In the case of Maya Olson, who has Tourette’s Syndrome, one of her accommodations is being able to take tests in a quiet room alone rather than in the classroom with her fellow students. If she has tics, Olson said, the quiet room and extra time for a test allows her to wait for the tics to subside so she can continue with the test, without feeling self-conscious. When she realized one of the accommodations offered to her was unnecessary, she had that one removed.






Academic Success Center

Accommodations Specialist Britt Linne Semenow, right, helped Claire Parker, left, and Maya Olson with the accommodations they needed to succeed in studies at Richland Community College. 



Valerie Wells



She is studying to be an X-ray technologist.

“I struggled all throughout junior high and high school,” Olson said. “I had a very hard time in high school, and I didn’t want to get made fun of and have accommodations in high school, but I said college is different and I definitely wanted to have accommodations in college in order to achieve my academic goals.”

She thought people might think she was getting special treatment when the accommodations are meant only to give her an equal opportunity.

Students are their own best advocate, said Leanne Brooks, director of student success. They know what they need and, like Olsen, what they don’t, to have a level playing field with their fellow students who do not have a disability.

“Everyone was really nice and very accommodating,” Parker said. “I had to fill out paperwork. I needed official documents to prove that I legitimately need (accommodations).”

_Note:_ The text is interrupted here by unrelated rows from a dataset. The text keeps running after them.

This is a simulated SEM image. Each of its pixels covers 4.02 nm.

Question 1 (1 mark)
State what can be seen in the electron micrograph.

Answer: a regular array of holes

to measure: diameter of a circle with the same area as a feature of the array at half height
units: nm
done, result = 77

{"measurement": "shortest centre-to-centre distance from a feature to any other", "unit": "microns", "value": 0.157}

Students are given a form via email which they can email to all their professors, and they keep a copy of it so they can email it to new professors each semester. Semenow remembers when she was in college, she had to physically carry a letter to each professor and walk up to the desk to hand it over, which she found awkward and embarrassing.

“I’d give it to them and run away,” she said with a laugh.

The email option safeguards the students’ privacy and is a much-preferred alternative, she added.

Brooks said some 30 percent of college students have some type of disability and could qualify for accommodations, but some of those students don’t realize it and struggle. The law requires colleges, like K-12 schools, to provide assistance under the Americans with Disabilities Act, and the updated version of the Act, which took effect in 2010, includes private institutions as well as public ones.

“The wonderful thing, from my perspective, is that all services (in Academic Success Center) are student support services, and it all works together collaboratively,” Brooks said. “A lot of times, students with accommodations might need extra tutoring, and all the staff is part of the same team, so we can just walk the student over and introduce them to the math center and get them started.”

The testing center is part of the center as well, and many of the accommodations students need are in testing, making it convenient to set up a quiet room such as the kind Olson uses for tests.

Online resources, including 24-hour-a-day academic help, also provide convenience for any student, not just the ones who require accommodations.

“It’s nothing to be ashamed of,” Parker said of accommodations for students with disabilities. “It just means you learn differently.”